You are standing on the side of a steep mountain. You need to descend to the base of the mountain as quickly as possible. Remarkably, this scenario illustrates a central concept in machine learning.
But let’s get back to the mountain. I’d imagine that the first thing you would do, almost intuitively, would be to orient yourself and start walking down–not up, or across–the mountain. Logically, to descend to the base of the mountain, one would walk in the direction of steepest descent.
THE COST FUNCTION
In our last post, we introduced the concept of a cost function. Recall, in machine learning, we feed a machine a large amount of data, with the goal that the machine will learn the relationships that govern the data. Having learned the relationships, the machine can make predictions about future data. The cost function is a tool we use to evaluate how well the machine has learned.

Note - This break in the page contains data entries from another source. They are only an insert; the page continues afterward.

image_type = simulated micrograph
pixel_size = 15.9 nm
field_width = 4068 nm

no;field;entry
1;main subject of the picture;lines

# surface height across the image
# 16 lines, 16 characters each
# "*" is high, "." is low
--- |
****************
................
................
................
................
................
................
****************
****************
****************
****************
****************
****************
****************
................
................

Let’s get graphical. The figure below depicts an arbitrary cost function. Think of the surface as measuring the error, or difference, between some “correct” value, and what the machine is outputting. Large values of the cost function (red, orange) indicate the machine is outputting values with a large error. Conversely, small values of the cost function (blue) indicate low errors—the machine is learning better. The absolute minimum of the cost function (point B, where the error is smallest) represents the machine outputting the “correct” values. Ideally, we want the machine to output values close to B. In machine learning parlance, we need to “minimize the cost function.”
THE FASTEST WAY DOWN
Now, just as you were stuck on the side of a steep mountain, imagine that the machine is outputting values that place it at point A on the cost function. As we have seen, point A (large error) represents values that are far from optimal. Both you and the machine need to move to the base as fast as possible.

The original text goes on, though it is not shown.